We Americans like describing ourselves as pragmatic realists – capitalists who make cold, shrewd decisions based on the market and the value of a dollar stretched as thin as possible. However, conjure up visions of white picket fences, front porches, little Susie on her bike and mom making apple pie and all but the most hard-core of us will turn squishy at the knees. And there is no company on the earth to inject dreams and desires into the average Joe than the magical company of Disney. And boy do they know it. The Disney-backed planned town of Celebration has become a microcosm study of American ideals created in a made-to-order community. In the mid-90s, Disney announced with great fanfare that they would be creating a Utopic planned community on Disney property. It would have state-of-the-art schools, a perfect downtown, sidewalks and parks to reduce driving and beautiful planned architecture based on Victorian, Mediterranean and other classic styles. It would, in short, rock. Lots were snapped up for 30% above market value within no time. And then the fun began. Andrew Ross, a journalist for The Village Voice and The Nation, moved into Celebration for a year to chronicle the journey of the town. While much had been written about the town, most of it had been either wildly negative in an Orwellian vein, or glowing with pixie dust and hope.

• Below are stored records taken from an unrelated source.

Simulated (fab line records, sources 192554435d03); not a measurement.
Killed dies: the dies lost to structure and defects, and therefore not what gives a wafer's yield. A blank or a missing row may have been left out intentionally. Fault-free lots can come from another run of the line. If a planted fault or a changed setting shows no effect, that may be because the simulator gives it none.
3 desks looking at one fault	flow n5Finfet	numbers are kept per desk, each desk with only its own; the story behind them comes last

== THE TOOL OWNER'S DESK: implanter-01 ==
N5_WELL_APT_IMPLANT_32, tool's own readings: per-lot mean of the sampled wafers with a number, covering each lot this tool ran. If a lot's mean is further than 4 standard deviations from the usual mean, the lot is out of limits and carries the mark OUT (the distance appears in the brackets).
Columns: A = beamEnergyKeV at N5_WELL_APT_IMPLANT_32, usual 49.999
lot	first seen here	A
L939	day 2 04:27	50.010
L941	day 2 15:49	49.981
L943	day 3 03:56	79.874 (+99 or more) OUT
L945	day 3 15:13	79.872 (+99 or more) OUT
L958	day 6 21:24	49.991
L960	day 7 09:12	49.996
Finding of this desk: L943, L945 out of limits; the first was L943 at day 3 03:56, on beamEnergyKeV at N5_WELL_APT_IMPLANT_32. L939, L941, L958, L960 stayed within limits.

There is something about the phrase “Utopia” that makes my skin crawl. Ross describes this perfectly in his introduction, as he describes the literature for Celebration:
Few of the people standing in line had seen anything like a detailed rendering of a house, let along a floor plan. They had been drawn there by gilded rumor and a boffo adverting campaign that often read like scenes from a Ray Bradbury story stripped of all the stuff that makes your scalp stiffen.
Off and running on this happy note, Ross covers the highs and lows of his visit and subsequent interviews with numerous visits – the few successes and the numerous failures in the school, town rules, government and miserable building conditions. Along the way he covers a good chunk of Utopian urban planning and its history (Why, no Mr. Wright, I don’t think people will be fine in houses without closets). A most interesting point he makes is that perhaps the idealized utopian community – based on a vision of the 1950s a la Norman Rockwell will never truly succeed because half the population were in a sense slaves in/to their own homes – and have no desire to return to this imagined wonderland. A short riff on feminism and Stepford Wives made for a great aside. He also makes forays into the history of Florida itself, zoning regulations (Disney has the rights to build their own nuclear power reactor, should they want to. No, really) and the effect of Disney on the neighboring communities. I commend Ross for his evenhanded descriptions of Utopia, though somehow I doubt the current residents, fixated on appearance and property value, will appreciate his clear-headed candor. Ah well, maybe someday they will wipe the pixie dust from their eyes and try living in a real town.